Recently, the Chamber of Advocates has decided to champion a more cultural cause than those with which it is normally associated.

Though still strictly speaking legal in nature, the merits of the decision taken to restore a surviving copy of the cornerstone of the Maltese legal system are far from being merely academic. Indeed, through this restoration, the chamber has made a tangible, significant contribution to the preservation of our island’s national memory.

The famous Del Dritto Municipale di Malta (Malta, 1784), often affectionately referred to as the Codice de Rohan, is the first proper codification of laws the island ever had. Its predecessor, the Leggi e Costituzioni Prammaticali (Naples, 1724) better known as the Codice de Vilhena, was not a proper codification, but rather a collection of ad hoc legislation brought into force from time to time.

In 1776, Grand Master Emanuel de Rohan Polduc, one of Malta’s more enlightened absolute sovereigns, convened a chapter general during which legislative reform was high on the agenda. De Rohan intended to carry out the necessary reforms through a thorough restructuring of the courts and by revising laws.

Initially, the Grand Master looked beyond our shores for an able jurist to take on the mammoth task.
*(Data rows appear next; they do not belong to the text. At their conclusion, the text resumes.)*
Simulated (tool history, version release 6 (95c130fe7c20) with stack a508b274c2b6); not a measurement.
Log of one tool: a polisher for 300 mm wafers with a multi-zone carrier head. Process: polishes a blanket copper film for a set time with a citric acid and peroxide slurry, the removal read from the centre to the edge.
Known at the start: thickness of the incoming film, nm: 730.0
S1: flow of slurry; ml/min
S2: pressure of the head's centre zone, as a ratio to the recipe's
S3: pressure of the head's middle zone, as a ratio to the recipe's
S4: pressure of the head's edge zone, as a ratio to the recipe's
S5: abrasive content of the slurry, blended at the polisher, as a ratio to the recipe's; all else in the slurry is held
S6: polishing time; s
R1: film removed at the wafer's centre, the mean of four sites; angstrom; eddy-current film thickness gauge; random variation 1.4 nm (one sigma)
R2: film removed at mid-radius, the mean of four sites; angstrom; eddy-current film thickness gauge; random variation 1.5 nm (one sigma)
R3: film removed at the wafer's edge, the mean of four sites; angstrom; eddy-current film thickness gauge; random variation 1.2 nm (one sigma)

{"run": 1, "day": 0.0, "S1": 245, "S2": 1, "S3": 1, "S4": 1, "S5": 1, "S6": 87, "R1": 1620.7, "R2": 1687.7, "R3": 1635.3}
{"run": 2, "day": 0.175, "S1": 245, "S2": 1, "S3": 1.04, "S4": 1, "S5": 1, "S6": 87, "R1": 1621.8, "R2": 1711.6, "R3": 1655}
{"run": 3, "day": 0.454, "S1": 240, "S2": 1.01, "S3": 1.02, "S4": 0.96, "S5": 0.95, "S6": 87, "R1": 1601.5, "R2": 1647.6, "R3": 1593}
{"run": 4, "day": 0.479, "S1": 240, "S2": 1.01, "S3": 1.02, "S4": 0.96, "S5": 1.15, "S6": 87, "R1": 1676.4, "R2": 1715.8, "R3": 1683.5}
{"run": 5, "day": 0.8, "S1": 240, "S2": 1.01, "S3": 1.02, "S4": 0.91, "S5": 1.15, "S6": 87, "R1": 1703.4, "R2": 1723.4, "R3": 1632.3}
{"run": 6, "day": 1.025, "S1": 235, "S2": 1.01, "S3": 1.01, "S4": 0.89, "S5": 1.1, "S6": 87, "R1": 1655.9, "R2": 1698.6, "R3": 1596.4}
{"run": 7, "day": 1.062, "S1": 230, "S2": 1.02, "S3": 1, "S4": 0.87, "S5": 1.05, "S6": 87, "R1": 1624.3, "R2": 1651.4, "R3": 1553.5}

The last time the book had received some desperately-needed care was in the 1920s

But, following a deeply unfriendly spat between his choice, Giandonato Rogadeo, and the rest of the island, De Rohan turned instead to Federigo Gatto and Antonio Micallef, a professor of civil law at the University of Malta.

The code includes sections regulating crimes such as homicide and rape, civil matters, and even commercial and maritime affairs. It includes laws on duels and slavery, but did away with the laws on torture still present in the Codice de Vilhena. Hundreds of copies were printed and the Codice, or at least parts of it, were used well into the British occupation of the island, making it one of the most instrumental publications ever printed on our island.

The restoration of the book must have been challenging, to say the least. The last time the book had received some desperately-needed care was in the 1920s when it was inappropriately bound preventing the book from being opened freely and fully. The paper is luckily far from brittle, but suffered greatly from the careless use of sticky tape intended to plug up the considerable wormholes scattered throughout.

The overall poor condition of the book, ironically exacerbated by the repairs, meant that the book had to be taken apart entirely.

The tape was laboriously scraped off the paper and the wormholes painstakingly filled in. Once the pages had been taken care of, the book was reassembled and stitched back together. Finally, it was rebound in dark leather with the Grand Master’s coat of arms stencilled in gold.

Following a decision by the Chamber of Advocates to restore the Library on its premises, members of the Junior Chamber discovered this copy of the ‘Code de Rohan’ whilst volunteering to catalogue the books. On their initiative a sponsor was sourced and this project was possible thanks to the generous financial support of Camilleri Preziosi Advocates.